Mitchell is the co-director of Texas A&M’s Real Estate and Community Development Law program and a member of the Land Loss and Reparations Project, a research team analyzing the impact of land loss on Black wealth. The group’s preliminary analysis suggests the millions of acres lost by Black landowners over the last 100 years, known as “the great dispossession,” has resulted in over $300 billion lost.
“There’s no way that the [American Rescue Plan] represents anything approaching the level that it would take to make farmers whole,” Mitchell said. “It’s a lot more substantial than anything the federal government had done previously to try to remedy this incredible, horrible record of discrimination that’s been ongoing for 100 years.”
A sweeping 1997 report by the Civil Rights Action Team — a group charged by then-Secretary of Agriculture Dan Glickman with developing recommendations to address institutional problems — found that improved department outreach would increase program participation among farmers of color, a failure the agency noted had increased mistrust.
“Underrepresentation of minorities on county committees and on county staffs means minority and female producers hear less about programs and have a more difficult time participating in USDA programs because they lack specific information on available services,” according to the report. “USDA does not place a priority on serving the needs of small and limited-resource farmers and has not supported any coordinated effort to address this problem.”
Today, people like Mills and Clarence Bunch of Prairie View A&M University are working to fill information gaps.
The Agriculture and Natural Resources unit of Prairie View A&M’s Cooperative Extension Program provides knowledge to agricultural producers to help small farmers and ranchers sustain their practices and become profitable. After the American Rescue Plan passed, Bunch helped organize an educational meeting in June between USDA leaders and Texas producers.
Earlier this month, Vilsack met with the Federation of Southern Cooperatives to renew efforts to increase the number of Black and underserved southern landowners.
Similarly, the Texas agriforestry group Mills runs provides outreach to farmers who would benefit from state and federal programs but lack the necessary information to participate.
Mills is focused on getting socially disadvantaged farmers access to the kind of capital denied by slaveholders in the 19th century and then again through discriminatory loan practices in the 20th century.

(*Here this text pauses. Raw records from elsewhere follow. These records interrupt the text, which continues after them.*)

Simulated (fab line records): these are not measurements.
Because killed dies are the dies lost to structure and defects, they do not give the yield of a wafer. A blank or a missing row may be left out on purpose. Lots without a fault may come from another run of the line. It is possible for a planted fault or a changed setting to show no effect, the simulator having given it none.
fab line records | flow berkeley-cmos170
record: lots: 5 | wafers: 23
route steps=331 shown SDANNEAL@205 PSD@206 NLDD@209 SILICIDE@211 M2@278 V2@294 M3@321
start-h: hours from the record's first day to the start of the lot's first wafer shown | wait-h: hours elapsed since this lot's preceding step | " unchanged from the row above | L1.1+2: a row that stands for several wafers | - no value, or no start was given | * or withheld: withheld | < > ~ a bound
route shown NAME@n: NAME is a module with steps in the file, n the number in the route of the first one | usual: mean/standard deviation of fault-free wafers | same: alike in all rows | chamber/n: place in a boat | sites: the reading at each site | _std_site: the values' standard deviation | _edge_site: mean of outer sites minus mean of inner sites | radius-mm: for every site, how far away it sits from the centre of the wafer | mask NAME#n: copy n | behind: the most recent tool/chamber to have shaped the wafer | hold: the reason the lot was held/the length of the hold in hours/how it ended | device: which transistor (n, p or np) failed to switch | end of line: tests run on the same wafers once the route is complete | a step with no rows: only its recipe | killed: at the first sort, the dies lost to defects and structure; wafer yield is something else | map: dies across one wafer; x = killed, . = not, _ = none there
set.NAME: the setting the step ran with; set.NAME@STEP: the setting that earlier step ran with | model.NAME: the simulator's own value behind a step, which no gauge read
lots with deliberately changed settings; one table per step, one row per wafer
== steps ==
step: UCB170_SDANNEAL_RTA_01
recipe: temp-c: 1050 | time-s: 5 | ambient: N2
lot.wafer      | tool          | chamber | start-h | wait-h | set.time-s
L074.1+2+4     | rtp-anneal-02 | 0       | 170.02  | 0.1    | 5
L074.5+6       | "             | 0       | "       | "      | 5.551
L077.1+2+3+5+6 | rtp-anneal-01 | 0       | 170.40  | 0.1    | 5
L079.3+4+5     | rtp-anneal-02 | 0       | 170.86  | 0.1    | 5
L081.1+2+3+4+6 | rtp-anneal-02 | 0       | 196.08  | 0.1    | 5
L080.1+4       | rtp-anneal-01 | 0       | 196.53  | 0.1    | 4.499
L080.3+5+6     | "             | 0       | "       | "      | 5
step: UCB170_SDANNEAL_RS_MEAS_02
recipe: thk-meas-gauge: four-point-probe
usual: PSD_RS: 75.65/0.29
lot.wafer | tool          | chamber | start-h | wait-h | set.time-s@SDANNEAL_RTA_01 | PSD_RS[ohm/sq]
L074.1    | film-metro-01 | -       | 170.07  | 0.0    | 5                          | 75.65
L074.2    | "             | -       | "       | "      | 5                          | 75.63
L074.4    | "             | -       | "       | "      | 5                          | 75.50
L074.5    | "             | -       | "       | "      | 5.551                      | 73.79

“You can’t get things to put back into your farm unless you have capital,” Mills said. “The people who’re getting hurt is the ones that got the small operation and can’t get access to capital, trying to make it and trying to survive on their land.”
Black farming’s present and future
Brandon Smith, 43, has been ranching his entire life, a practice that goes back at least four generations in his family.
He learned to ranch from his grandfather, who once owned 100 acres. By the time his grandparents died, the land had been reduced to 12 acres, he said, because they could not secure loans from the USDA.
Smith’s experience was detailed in the Federation of Southern Cooperatives/Land Assistance Fund’s unsuccessful motion to intervene in Miller’s lawsuits.
“It’s common knowledge that white ranchers have access to credit that Black ranchers don’t have,” he said in a declaration submitted to the court. “That’s the way it’s always been.”
The debt relief program “was a lifesaver for my sons and me,” Smith said in the declaration. But the holdup, he said, has left them vulnerable to further land loss.
With the continuous land loss, Mills said many Black farmers and ranchers worry about future Black farmers’ prospects.
“You got to make it better for the next generations coming in,” Mills said. “We got to do something to help preserve that.”
Miller v. Vilsack
To successfully uphold the new law, Chase Cooper said the defendants need to outline how USDA practices caused Black and other socially disadvantaged farmers to financially suffer. Cooper — a partner with Winston & Strawn, who submitted the federation’s motion to join the suit — said the organization is better poised to fulfill that task than the USDA.
“Frankly, one should not expect the USDA to give the most robust portrayal of discrimination within itself,” Cooper said. “It’s very important for the people who stand to gain or lose from this litigation to be directly heard and to be a part of the lawsuit.”
While U.S. District Judge Reed O’Connor denied their motion in December, Cooper said the group is appealing that decision. O’Connor’s past rulings against a key Obamacare provision and transgender children’s right to use the bathroom of their identity have made his court a favorite among Texas conservatives.
Some big conservative names have gotten behind Miller’s lawsuit. The effort has been sponsored by America First Legal, a group founded by Stephen Miller and other Trump-era officials as a conservative version of the ACLU.
With the courts blocking the relief, the Biden administration sought to pass a new program through the Build Back Better Act. The proposed changes would grant debt relief eligibility based on economic insecurity rather than race. But Reuters reported in December that such changes would exclude thousands of the program’s originally intended recipients.
The lawsuit has overshadowed the work done by community-based organizations to provide assistance, Mills said, which hurts existing trust-building efforts. But when it comes to ensuring the health of Black agriculture and building trust, Mills said a big piece of that puzzle will be sustained commitment from government officials.
“People, they’ve seen a lot of talk,” Mills said. “They’re going to have to see some results.”